'European elite got too arrogant and it might make EU leaders think again'
As if it was St Patrick's Day, suddenly everyone was Irish, even hardened British Eurosceptics, writes Judith Crosbiein Brussels.
IT WOULD have had the No campaigners choking on their posters about Irish freedom. From lunchtime yesterday a group of British Eurosceptics had gathered around a large Irish flag draped over tables in Kitty O'Shea's pub in the heart of the EU district.
As things livened up with news trickling in from Ireland, ashtrays and drinks were placed on the Tricolour. But nothing was going to dampen this party.
"It's terrific, absolutely great," beamed Nigel Farage, MEP and leader of the UK Independence Party (UKIP) in the European Parliament. "Despite all the appalling bullying the Irish have shown they know their own minds," he said.
As if it was St Patrick's Day, suddenly everyone was Irish. The drinks of choice were Guinness, Kilkenny and Bulmers, while the UKIP punters and their fellow Eurosceptics from around Europe insisted that the pub show television referendum coverage from RTÉ.
Alas, they had to settle for Sky News for the half-hour that the Irish broadcaster switched over to show the Australian soap opera, Neighbours.
"The Irish didn't vote as Irish, they voted as Europeans and I am glad they saved the rest of us," said Emmanuel Bordez, who works for French Eurosceptic MEP Philippe de Villiers.
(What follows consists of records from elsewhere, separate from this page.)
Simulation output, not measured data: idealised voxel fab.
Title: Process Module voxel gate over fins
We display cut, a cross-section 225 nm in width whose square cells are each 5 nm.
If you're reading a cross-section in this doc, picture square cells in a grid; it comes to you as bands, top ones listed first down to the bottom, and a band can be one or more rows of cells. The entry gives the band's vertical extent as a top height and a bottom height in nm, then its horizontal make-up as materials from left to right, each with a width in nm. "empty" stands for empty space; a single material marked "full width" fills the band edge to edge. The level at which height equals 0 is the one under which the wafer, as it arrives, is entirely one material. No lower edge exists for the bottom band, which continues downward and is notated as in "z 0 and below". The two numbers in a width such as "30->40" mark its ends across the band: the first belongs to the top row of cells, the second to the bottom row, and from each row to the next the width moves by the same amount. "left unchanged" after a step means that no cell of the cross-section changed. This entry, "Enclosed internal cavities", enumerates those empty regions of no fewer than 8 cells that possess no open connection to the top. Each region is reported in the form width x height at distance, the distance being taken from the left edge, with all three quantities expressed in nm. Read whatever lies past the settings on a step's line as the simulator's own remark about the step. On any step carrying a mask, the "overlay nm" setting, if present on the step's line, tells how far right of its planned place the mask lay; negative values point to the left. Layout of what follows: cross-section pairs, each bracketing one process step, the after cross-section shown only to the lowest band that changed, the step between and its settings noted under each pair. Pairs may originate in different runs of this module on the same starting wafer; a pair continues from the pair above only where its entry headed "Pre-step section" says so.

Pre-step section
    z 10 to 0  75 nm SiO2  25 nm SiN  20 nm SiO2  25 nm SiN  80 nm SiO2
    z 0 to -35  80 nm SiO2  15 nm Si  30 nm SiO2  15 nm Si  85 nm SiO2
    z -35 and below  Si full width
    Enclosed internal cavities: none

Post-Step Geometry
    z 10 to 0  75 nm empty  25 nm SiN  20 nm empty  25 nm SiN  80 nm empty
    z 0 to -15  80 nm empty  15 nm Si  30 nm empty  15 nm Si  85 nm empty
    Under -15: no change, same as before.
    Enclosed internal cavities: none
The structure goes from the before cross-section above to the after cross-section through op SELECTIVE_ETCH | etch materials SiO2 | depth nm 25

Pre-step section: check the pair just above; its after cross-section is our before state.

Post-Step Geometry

"It is good for all European people. Only Irish people had the possibility to vote, but if the French, if the British, if the Dutch had voted they also would have said 'no'," said Karoly Lorant, a Hungarian official working in the European Parliament's Independence/Democracy group.
But not everyone was in such jubilant mood. Over at the European Parliament's coffee bar, officials including press officers, political group strategists and MEPs' assistants, sat in huddled groups and mulled over the results.
"Personally it's a catastrophe. The Lisbon Treaty is a natural evolution of Europe and it is falling," said one young Romanian.
"It's a shame, we are saddened. There will be far-reaching negative consequences. Ireland may not feel it this year or next year, but they will feel it," said a Belgian official.
"I can't understand how a country which joined in 1973 as one of the poorest countries in Europe and has undergone an amazing recovery with a lot of support from the EU has forgotten that," said a Dutch official.
"What is very disappointing is that apparently a majority of voters followed people who lied. If you have to lie to obtain your vote it's very sad," said his colleague. There seemed to be no question of proceeding without Ireland. "You can't talk about Europe if you don't include Ireland," he said.
But some in the parliament felt the result was a wake-up call to Europe's elite. "I think it's a great result. It restores your faith in democracy. There's a feeling that the European elite got too arrogant and it might make EU leaders think again," said a Welsh official. "In a way I'm happy. The way things are planned at EU level shows a democratic deficit," said an official from Spain.
Over at the European Commission's daily press briefing there was some sympathy for this view. "I'm glad it's a No. This treaty was dreamed up in backrooms. It's bad for the commission and good for big member states. Everything can function perfectly under the current system," said one commission official.
Given the No vote on the EU constitution three years ago in The Netherlands, Ireland also received some sympathy yesterday from Dutch journalists. "Ireland has a perfect right to say No. All this talk that this is going to be a problem for Ireland alone, it's a problem for the EU," said one. But others at the commission were not as understanding. "Ungrateful bastards. After all the money you got," said one British Brussels insider.